Suppose we have a point source of photons located somewhere in space.

So when the photons are released their location is well known, $\Delta x \approx 0, \Delta y \approx 0, \Delta z \approx 0$

Heisenberg's uncertainty principle tells us: $\Delta p_x \Delta x \ge \dfrac{\hbar}{2}$, and same with y and z axes.

This tells me that $p_x,p_y,p_z$ can take on any values (since the uncertainties in position is 0).

So the debroglie relation $\lambda = \dfrac{h}{\sqrt{p_x^2+p_y^2+p_z^2}}$ leads to an infinite spectrum of wavelengths.

Is my analysis correct or wrong? Can we have a monochromatic point source of photons?


The point dipole is an approximation from classical physics - note that it also involves an infinite field strength in its center, where the field amplitude is not differentiable. I think such a source is not compatible with the common approach to quantum mechanics.

If you take such a very small, subwavelength source, it is true that the evanescent near field around it consists of many components. Some of with have a very high spatial frequency - but they are not radiated, they just reside around the source.

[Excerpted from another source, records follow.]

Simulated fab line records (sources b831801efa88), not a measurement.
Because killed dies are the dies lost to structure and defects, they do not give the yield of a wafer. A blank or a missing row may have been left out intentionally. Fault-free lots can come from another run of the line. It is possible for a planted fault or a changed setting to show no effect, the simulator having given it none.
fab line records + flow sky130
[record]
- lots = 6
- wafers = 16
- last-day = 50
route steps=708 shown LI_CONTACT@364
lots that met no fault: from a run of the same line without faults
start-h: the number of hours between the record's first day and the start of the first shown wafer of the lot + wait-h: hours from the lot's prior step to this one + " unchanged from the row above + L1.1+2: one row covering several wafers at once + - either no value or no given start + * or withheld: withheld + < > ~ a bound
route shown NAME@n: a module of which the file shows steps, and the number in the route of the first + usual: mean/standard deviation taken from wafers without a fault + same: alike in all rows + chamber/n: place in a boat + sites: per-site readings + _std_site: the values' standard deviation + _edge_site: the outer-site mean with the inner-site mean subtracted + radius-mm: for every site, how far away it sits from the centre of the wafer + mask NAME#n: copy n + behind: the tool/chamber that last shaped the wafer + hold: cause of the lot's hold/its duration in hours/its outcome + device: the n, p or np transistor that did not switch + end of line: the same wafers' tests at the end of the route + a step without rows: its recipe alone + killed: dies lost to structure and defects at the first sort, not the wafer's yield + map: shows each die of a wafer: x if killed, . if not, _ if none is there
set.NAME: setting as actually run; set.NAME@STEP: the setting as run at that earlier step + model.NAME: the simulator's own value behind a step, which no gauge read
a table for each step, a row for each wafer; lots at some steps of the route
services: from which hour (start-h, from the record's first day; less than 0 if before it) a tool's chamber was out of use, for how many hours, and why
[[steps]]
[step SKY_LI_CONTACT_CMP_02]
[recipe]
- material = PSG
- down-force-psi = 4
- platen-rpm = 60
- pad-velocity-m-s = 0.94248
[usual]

In the contrary, the radiated wave is restricted by the dispersion relations in the surrounding medium to have only a certain wavelength at a given frequency. If the source operates for long enough, you get a very narrow spectrum of frequencies in the radiated wave - which essentially means that even the wave of a point dipole will have a single well-defined wavelength λ=c/f.